Pruitt, the former attorney general of Oklahoma, has frequently invoked his EPA experience in the Senate race, despite being pushed out of the job in 2018 amid multiple allegations of impropriety (E&E Daily, May 3).

According to a recent EPA report, he directed his security staff to drive recklessly, sometimes because he was late, including speeding, driving into oncoming traffic and improperly using sirens. The report, from EPA’s Office of Criminal Enforcement, Forensics and Training that was prepared in 2018 but was released publicly last month (Greenwire, May 27).

The moderators of last night’s debate asked Pruitt about those recent findings and whether voters should trust him with the authority of an elected office.

“Those things did not occur,” Pruitt said. “And … what’s interesting about those processes internal to Washington, D.C., is that I was never asked one time a question about any of those matters, nor was the head of my security.”

Some of the allegations regarding Pruitt’s security, including his prodding agents to use sirens, were reported publicly in 2018. In a Senate hearing at the time, then-Sen. Tom Udall (D-N.M.) asked him if the accusations were true.

“I don’t recall that happening,” Pruitt responded. “There are the policies that the agency follows, the agents follow. And to my knowledge, they followed it in all instances.”

At yesterday’s debate, Pruitt also used the line of questioning over his security to boast about his clashes while at the agency.

“Oftentimes, D.C. deals in shadows. And as the head of the EPA for President Trump, we were dealing with issues with that agency that many were trying to undermine on a day-to-day basis,” he said. “And so controversy doesn’t mean that things are true. And advancing that agenda on behalf of President Trump meant a lot to this country, and it also was battled on a day-to-day basis with untruths in the media.”

Pruitt led EPA under former President Trump from 2017 until he was pushed out in 2018 amid numerous allegations that he had improperly used his office for personal gain or otherwise violated ethics standards, including that he had made EPA staff run personal errands, that he had tried to find work for his wife and that he had rented an apartment, below market rate, that was tied to a lobbyist with business before EPA.

Pruitt was joined at the debate by three other candidates for the June 28 primary: former Oklahoma House Speaker T.W. Shannon, state Sen. Nathan Dahm and former Inhofe chief of staff Luke Holland.

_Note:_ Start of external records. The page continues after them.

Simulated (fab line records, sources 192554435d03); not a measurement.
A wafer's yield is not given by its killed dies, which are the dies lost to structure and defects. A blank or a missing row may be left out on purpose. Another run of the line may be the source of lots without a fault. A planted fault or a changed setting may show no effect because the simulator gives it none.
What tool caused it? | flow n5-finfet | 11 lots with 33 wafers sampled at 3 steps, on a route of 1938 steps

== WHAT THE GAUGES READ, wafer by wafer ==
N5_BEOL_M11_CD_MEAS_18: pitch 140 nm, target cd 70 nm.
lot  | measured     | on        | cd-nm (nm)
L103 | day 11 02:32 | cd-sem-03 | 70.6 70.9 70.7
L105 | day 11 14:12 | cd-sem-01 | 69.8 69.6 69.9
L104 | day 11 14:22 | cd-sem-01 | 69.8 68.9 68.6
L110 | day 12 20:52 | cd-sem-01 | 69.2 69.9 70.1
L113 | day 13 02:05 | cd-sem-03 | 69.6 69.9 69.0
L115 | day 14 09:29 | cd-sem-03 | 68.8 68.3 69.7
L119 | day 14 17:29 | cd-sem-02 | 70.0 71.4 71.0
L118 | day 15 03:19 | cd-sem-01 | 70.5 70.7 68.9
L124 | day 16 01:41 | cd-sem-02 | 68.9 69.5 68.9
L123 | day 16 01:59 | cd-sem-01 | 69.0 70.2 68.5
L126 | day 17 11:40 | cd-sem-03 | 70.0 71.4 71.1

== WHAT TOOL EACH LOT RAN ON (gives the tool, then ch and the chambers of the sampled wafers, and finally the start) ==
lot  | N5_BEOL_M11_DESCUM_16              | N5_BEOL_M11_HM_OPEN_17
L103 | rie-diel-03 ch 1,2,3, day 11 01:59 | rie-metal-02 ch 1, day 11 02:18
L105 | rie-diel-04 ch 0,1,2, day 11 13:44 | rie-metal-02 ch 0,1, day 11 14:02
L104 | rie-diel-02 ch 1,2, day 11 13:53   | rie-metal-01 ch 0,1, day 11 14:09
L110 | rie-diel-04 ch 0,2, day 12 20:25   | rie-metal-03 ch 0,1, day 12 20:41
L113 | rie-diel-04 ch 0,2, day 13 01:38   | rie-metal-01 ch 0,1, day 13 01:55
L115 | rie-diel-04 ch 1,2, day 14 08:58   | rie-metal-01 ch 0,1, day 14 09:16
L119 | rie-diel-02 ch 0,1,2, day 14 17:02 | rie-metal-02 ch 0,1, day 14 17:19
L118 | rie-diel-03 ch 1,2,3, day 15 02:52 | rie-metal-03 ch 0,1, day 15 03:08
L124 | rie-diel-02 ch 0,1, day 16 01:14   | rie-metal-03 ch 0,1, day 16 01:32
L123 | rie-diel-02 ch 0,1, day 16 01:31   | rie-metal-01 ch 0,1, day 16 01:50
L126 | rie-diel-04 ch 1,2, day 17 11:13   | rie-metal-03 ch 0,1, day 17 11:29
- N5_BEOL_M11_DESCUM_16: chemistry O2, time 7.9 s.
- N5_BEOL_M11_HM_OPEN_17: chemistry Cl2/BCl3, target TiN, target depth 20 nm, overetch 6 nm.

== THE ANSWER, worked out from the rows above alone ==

Rep. Markwayne Mullin, the polling front-runner, had said he would participate but reversed yesterday, saying he had to stay in Washington, D.C., to fight Democrats’ gun control proposals.

A poll last month commissioned by the news stations that hosted yesterday’s debate found Pruitt in fourth place, behind Mullin, Shannon and Dahm, with support from 3.3 percent of likely voters in the Republican primary.

The winner of the primary will face former Rep. Kendra Horn, the sole Democrat to file for the seat.